To run the benchmark:

make benchmark MODULE=erlcass PROCS=100 REQ=100000

Where:

MODULE: the driver used to benchmark. Can be one of : erlcass or marina
PROCS: the number or erlang processes used to send the requests (concurrency level). Default 100.
REQ: the number of requests to be sent. Default 100000.

The results for 100 concurrent processes that sends 100k queries. Picked the average time from 3 runs:

cassandra driver	Time (ms)	Req/sec
erlcass v4.0.0	947	105544
marina 0.3.5	2360	42369

Changelog

Changelog is available here.

Getting started:

The application is compatible with both rebar or rebar3.

In case you receive any error related to compiling of the DataStax driver you can try to run rebar with sudo in order to install all dependencies. Also you can check wiki section for more details

Data types

In order to see the relation between Cassandra column types and Erlang types please check this wiki section

Starting the application

application:start(erlcass).

Setting the log level

Erlcass is using lager for logging the errors. Beside the fact that you can set in lager the desired log level, for better performances it's better to set also in erlcass the desired level otherwise there will be a lot of resources consumed by lager to format the messages and then drop them. Also the native driver performances can be affected because of the time spent in generating the logs and sending them from C++ into Erlang.

Available Log levels are:

-define(CASS_LOG_DISABLED, 0).
-define(CASS_LOG_CRITICAL, 1).
-define(CASS_LOG_ERROR, 2).
-define(CASS_LOG_WARN, 3). (default)
-define(CASS_LOG_INFO, 4).
-define(CASS_LOG_DEBUG,5).
-define(CASS_LOG_TRACE, 6).

In order to change the log level for the native driver you need to set the log_level environment variable for erlcass into your app config file, example: {log_level, 3}.

Setting the cluster options

The cluster options can be set inside your app.config file under the cluster_options key:

{erlcass, [
    {log_level, 3},
    {keyspace, <<"keyspace">>},
    {cluster_options,[
        {contact_points, <<"172.17.3.129,172.17.3.130,172.17.3.131">>},       
        {latency_aware_routing, true},
        {token_aware_routing, true},
        {number_threads_io, 4},
        {queue_size_io, 128000},
        {core_connections_host, 1},
        {tcp_nodelay, true},
        {tcp_keepalive, {true, 60}},
        {connect_timeout, 5000},
        {request_timeout, 5000},
        {retry_policy, {default, true}},
        {default_consistency_level, 6}
    ]}
]},

Tips for production environment:

Use token_aware_routing and latency_aware_routing
Don't use number_threads_io bigger than the number of your cores.
Use tcp_nodelay and enable tcp_keepalive
Don't use large values for core_connections_host. The driver is system call bound and performs better with less I/O threads and connections because it can batch a larger number of writes into a single system call (the driver will naturally attempt to coalesce these operations). You may want to reduce the number of I/O threads to 2 or 3 and reduce the core connections to 1 (default).

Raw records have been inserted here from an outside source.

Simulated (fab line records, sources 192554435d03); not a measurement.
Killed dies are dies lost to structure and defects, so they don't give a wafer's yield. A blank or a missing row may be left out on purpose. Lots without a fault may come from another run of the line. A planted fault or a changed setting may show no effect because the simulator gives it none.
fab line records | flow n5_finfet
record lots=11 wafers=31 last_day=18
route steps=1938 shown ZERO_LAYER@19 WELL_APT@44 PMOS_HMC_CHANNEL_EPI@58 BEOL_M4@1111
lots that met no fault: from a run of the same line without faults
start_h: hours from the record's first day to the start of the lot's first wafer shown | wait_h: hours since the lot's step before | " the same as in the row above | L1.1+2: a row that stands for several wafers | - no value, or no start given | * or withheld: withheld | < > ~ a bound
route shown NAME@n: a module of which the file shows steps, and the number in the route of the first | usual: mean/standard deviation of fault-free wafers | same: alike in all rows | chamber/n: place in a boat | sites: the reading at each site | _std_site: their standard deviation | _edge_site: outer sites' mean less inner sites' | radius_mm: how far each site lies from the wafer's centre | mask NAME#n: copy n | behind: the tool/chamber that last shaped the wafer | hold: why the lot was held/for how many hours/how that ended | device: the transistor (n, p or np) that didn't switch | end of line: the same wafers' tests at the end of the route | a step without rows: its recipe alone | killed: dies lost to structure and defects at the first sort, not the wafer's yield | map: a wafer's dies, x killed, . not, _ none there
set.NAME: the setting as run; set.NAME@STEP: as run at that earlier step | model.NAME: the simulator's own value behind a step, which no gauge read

All available options are described in the following wiki section.

Add a prepare statement

Example:

ok = erlcass:add_prepare_statement(select_blogpost,
                                   <<"select * from blogposts where domain = ? LIMIT 1">>),

In case you want to overwrite the default consistency level for that prepare statement use a tuple for the query argument: {Query, ConsistencyLevelHere}

Also this is possible using {Query, Options} where options is a proplist with the following options supported:

consistency_level - If it's missing the statement will be executed using the default consistency level value.
serial_consistency_level - This consistency can only be either ?CASS_CONSISTENCY_SERIAL or ?CASS_CONSISTENCY_LOCAL_SERIAL and if not present, it defaults to ?CASS_CONSISTENCY_SERIAL. This option will be ignored for anything else that a conditional update/insert.

Example:

ok = erlcass:add_prepare_statement(select_blogpost,
        {<<"select * from blogposts where domain = ? LIMIT 1">>, ?CASS_CONSISTENCY_LOCAL_QUORUM}).

ok = erlcass:add_prepare_statement(insert_blogpost, {
        <<"UPDATE blogposts SET author = ? WHERE domain = ? IF EXISTS">>, [
        {consistency_level, ?CASS_CONSISTENCY_LOCAL_QUORUM},
        {serial_consistency_level, ?CASS_CONSISTENCY_LOCAL_SERIAL}]
}).

Run a prepared statement query

You can bind the parameters in 2 ways: by name and by index. You can use ?BIND_BY_INDEX and ?BIND_BY_NAME from execute/3 in order to specify the desired method. By default is binding by index.

Example:

%bind by name
erlcass:execute(select_blogpost, ?BIND_BY_NAME, [{<<"domain">>, <<"Domain_1">>}]).

%bind by index
erlcass:execute(select_blogpost, [<<"Domain_1">>]).

%bind by index
erlcass:execute(select_blogpost, ?BIND_BY_INDEX, [<<"Domain_1">>]).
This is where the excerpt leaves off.